The rate of innovation within the world of technology forces us to live in the future. In order to stay competitive, we must constantly follow current trends and anticipate future possibilities. In 2013, Menco Platform asked over 100 European and North American teachers about their interest in ten different technology trends. You can find their results here: http://visual.ly/exploring-tomorrows-education-today
Although “over 100” is a pretty small sample given the global audience, their narrow results give us a starting point. Web-based tools, online resources, digital literacy, personal learning networks, and blended learning garnered the most interest (each received 50-70% “most interested” by teachers). Trending behind these were social media, e-moderation, and mobile learning (each received between 30-50% “most interested”). Both digital games in education and smart boards lagged behind with less than 30% “most interested.” These results show that teachers are most interested in technologies that help create, share, and differentiate instruction, but are less interested in technology that focuses on the user’s experience.

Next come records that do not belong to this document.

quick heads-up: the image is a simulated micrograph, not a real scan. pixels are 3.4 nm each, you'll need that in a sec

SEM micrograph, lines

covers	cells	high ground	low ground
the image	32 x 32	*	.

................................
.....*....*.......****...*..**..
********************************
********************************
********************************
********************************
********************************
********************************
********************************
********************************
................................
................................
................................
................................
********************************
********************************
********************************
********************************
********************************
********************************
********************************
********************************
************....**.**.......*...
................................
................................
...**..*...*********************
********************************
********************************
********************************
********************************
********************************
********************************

Personally, I find these results flawed, since teachers should be mostly concerned with how students use the technology. Teachers ought to follow advances in technologies that enable students to collaborate and apply their learning. In 2014, a year after the survey, the education milieu shows this trend. Professional development and conversations now revolve around facilitating social learning. There is less interest in Java and Flash-based educational games; instead, digital environments and simulations give students the sense of play while incorporating content. Finally, the app industry booms and many LMSs support learning on mobile devices.
But what’s the next big trend?
What will have the greatest impact on digital learning within the next five years?
To answer this question, one can’t only look at current trends in technology, but must also examine current trends in society. I expect that communication will only accelerate and spread, connecting more people to farther corners of the world. These connections will foster global awareness and involvement. Education leaders will want to take advantage of this by collaborating with experts and institutions beyond their own local communities and states, even looking world-wide for inspiration and solutions. Although the implementation of the Common Core Standards revealed that many local school districts resent federal standards, this does not suggest that teachers want isolation from other teachers, resources, and instructional practices. Rather, as Menco Platform’s results show, teachers are increasingly interested in connecting online to share resources and tools.
Therefore, the next big thing will be technologies that use social learning to help students create solutions to existing global problems. Social learning is already strong, as we value opinions as much as fact, if not more so; celebrities foster awareness faster than nonprofits (“ice bucket challenge”); a good reference from within the company is more likely to get an interview than a glowing resume, and political platforms divide further from compromise because voters listen mainly to pundits who share their opinions. Some school do effectively use social learning to facilitate lessons, and in the future more schools will rely on collaboration. Going forward, technology that connects students with experts and resources will become cheaper and more accessible.
Yet collaboration and social learning are not ends themselves, and people don’t treat them like they are. People are motivated to work together and learn when they must produce a product. Project-based learning is already a trend in education, and new technology will enable students to collaborate digitally to create solutions to international problems.
Therefore, the next big trend will be technologies that work around verbal language barriers. Specifically, we will see advances in computer programming, voice recognition and translation, and visual literacy. Computer programming will become easier to use and the new computer languages will be visual-based instead of text-based. Many schools teach coding already to more students, and they are introducing coding to younger students. This trend will continue until all students design and create software as naturally as they compose essays now. Voice technology will improve so that students are able to use smartphones to interact with curricula and teachers in different languages. And finally, technology will create visual literacy by using symbols and pictures to represent ideas and information. These three advances will support the larger trends of social learning and global awareness that are already looming on the horizon.